DOE awarding $46M to 8 companies to support commercial fusion energy development
04 June 2023
The US Department of Energy (DOE) announced $46 million in funding (DE-FOA-0002809) to eight companies advancing designs and research and development for fusion power plants. These awardees will work to acheive important technical and commercialization milestones to advance successful design of a fusion pilot plant (FPP) to move fusion toward technical and commercial viability.
This funding is from the Milestone-Based Fusion Development Program.
Within five to 10 years, the eight awardees will resolve scientific and technological challenges to create designs for a fusion pilot plant that will help bring fusion to both technical and commercial viability.
This program was partially inspired by the National Aeronautics and Space Administration’s Commercial Orbital Transportation Services program that helped enable commercial space launch.
The awardees are:
Commonwealth Fusion Systems (Cambridge, MA). Commercial fusion power on a decadal timescale with the compact, high-field ARC power plant.
For the first 18 months of DOE’s program, CFS milestones focus on its commercially relevant net energy fusion device, called SPARC. SPARC uses high-temperature superconducting magnet technology to demonstrate that fusion can work as a commercial power source for the first time in history at a compact and cost-effective scale. SPARC will demonstrate net energy (Q>1) and pave the way for power plant design readiness. It will show both the plasma physics and many of the technologies and data required for the company’s fusion power plant, called ARC.
Focused Energy Inc. (Austin, TX). Inertial Fusion Energy with High-Gain Proton Fast Ignition. A fast ignition target is a carefully composed structure designed to enable robust compression of the fuel to high densities while enabling the creation of a 2nd laser-generated ion beam to trigger fusion reactions in the fuel.

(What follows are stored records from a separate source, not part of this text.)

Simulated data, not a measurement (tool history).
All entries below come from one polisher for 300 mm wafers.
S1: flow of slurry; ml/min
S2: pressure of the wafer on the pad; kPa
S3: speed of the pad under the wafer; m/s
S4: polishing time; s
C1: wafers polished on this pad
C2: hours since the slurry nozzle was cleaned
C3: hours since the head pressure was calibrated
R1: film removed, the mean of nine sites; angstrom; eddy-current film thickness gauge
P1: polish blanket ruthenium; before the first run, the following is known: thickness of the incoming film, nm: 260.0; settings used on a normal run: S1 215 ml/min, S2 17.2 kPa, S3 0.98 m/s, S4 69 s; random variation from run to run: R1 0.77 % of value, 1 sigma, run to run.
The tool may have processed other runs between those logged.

Princeton Stellarators Inc. (Branchburg, NJ). Stellarator Fusion Pilot Plant Enabled by Array of Planar Shaping Coils. PSI’s proprietary stellarator technology utilizes arrays of planar magnets, eliminating the prohibitively complex 3-dimensional magnetic field coils required in all other proposed stellarator architectures.
Realta Fusion Inc. (Madison, WI). The High-Field Axisymmetric Mirror on a Faster Path to Fusion Energy. Realta, spun out of a $10-million ARPA-e funded project at the University of Wisconsin-Madison, is targeting industrial heat and power as an early application for its fusion technology in which the ability to operate at a wide range of scales is a significant advantage. Realta’s compact magnetic mirror will produce net energy at smaller scales than competing toroidal systems and has the potential to be a lower cost and less complex generator of zero-carbon heat and power.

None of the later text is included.